Search Appliance

 

Thunderstone Search Appliance Manual

Categories

Syntax: textual name and URL pattern pairs, additional input boxes will appear as you fill the ones provided

The Search Appliance can create searchable sub-categories that will appear in a drop down box on the Search page. Enter the name of the category on the left, and its corresponding URL pattern on the right. URL patterns must fully match the URL (e.g. including protocol), and may contain asterisk (*) to indicate "anything" or question mark (?) to indicate any single character. There may be more than one pattern for each category; separate multiple patterns with space. Category names must not contain the pipe ("|") character, as it may be used to separate multiple categories in the category search parameter. A category should also not be named "Everything", as the search interface provides that option in the category selection box to search everything (i.e. any category), which might be confused with a specific category of the same name.
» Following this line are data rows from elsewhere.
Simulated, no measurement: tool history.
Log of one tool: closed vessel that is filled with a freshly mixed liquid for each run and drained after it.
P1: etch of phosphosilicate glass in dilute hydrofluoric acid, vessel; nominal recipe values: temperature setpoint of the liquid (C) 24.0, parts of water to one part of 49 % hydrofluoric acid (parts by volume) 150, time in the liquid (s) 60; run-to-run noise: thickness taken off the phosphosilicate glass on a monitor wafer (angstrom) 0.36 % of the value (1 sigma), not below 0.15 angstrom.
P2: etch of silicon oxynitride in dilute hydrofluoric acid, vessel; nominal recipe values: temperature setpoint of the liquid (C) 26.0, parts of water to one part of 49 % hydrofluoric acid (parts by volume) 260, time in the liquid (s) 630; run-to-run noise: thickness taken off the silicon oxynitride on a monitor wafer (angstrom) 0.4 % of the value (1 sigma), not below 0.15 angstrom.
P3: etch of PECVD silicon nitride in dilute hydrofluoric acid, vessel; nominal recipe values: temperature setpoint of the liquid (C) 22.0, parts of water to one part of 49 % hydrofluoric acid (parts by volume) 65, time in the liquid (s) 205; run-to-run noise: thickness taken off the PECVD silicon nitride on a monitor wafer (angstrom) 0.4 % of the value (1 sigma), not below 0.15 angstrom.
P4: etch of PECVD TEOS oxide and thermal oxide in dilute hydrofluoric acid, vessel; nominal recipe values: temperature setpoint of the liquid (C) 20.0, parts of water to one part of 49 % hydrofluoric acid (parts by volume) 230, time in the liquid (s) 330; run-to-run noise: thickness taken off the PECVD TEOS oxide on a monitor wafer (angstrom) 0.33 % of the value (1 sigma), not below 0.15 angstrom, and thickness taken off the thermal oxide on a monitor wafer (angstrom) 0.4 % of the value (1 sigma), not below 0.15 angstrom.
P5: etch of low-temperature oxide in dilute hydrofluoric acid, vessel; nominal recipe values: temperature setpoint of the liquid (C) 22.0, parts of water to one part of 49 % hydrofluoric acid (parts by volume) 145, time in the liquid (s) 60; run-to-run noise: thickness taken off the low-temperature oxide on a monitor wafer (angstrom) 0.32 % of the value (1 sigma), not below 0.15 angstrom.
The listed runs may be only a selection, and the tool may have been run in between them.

The following table provides an example.

Category URL Pattern
Demonstrations http://www.example.com/demos/*
Manuals http://www.example.com/manual/*
Books http://www.example.com/a1/* http://example.com/b3/*

Table 3.2: Example Categories

This example would create a category named Demonstrations which would only search the URL http://www.example.com/demos/ and any files under this directory, thereby creating a more concise match to the user's search. The same is true for Manuals. However, the Books category would include pages from both the /a1 and /b3 directories. The user would now have the option to search within just these categories or the entire database. The pattern should not be a single page unless you want a category with just that single page in it (e.g. http://www.example.com/manual/index.html or http://www.example.com/manual/ would generally be incorrect). It should typically be a prefix for a directory that has multiple pages within it, followed by an asterisk (*).

Note that URL Patterns will not be used to determine categories if any Data From Field rules set Category. Please see the Data from Field settings (p.  here) for more details.

For best search performance, categories that overlap one another (i.e. contain walked pages in common) should be avoided if possible. If overlapping categories are used, they should be listed most-commonly-searched first. Also, the CatnoLowest field should be selected as one of the Compound Index Fields (here); this is the default. These guidelines will allow the Auto-detect mode to optimize the most searches to the fastest possible speed.

Also note that changing, deleting or adding Category and/or URL Pattern after a walk has been performed will trigger a recategorization. This procedure, which runs in the background, re-applies the category changes to the walked data. While it is faster than a full walk - as pages do not need to be fetched and fully processed - it nonetheless can take some time, particularly for large walks. For best performance, wait for the recategorization to complete (it can be monitored on the Dashboard or Walk Status as a task) before starting another walk.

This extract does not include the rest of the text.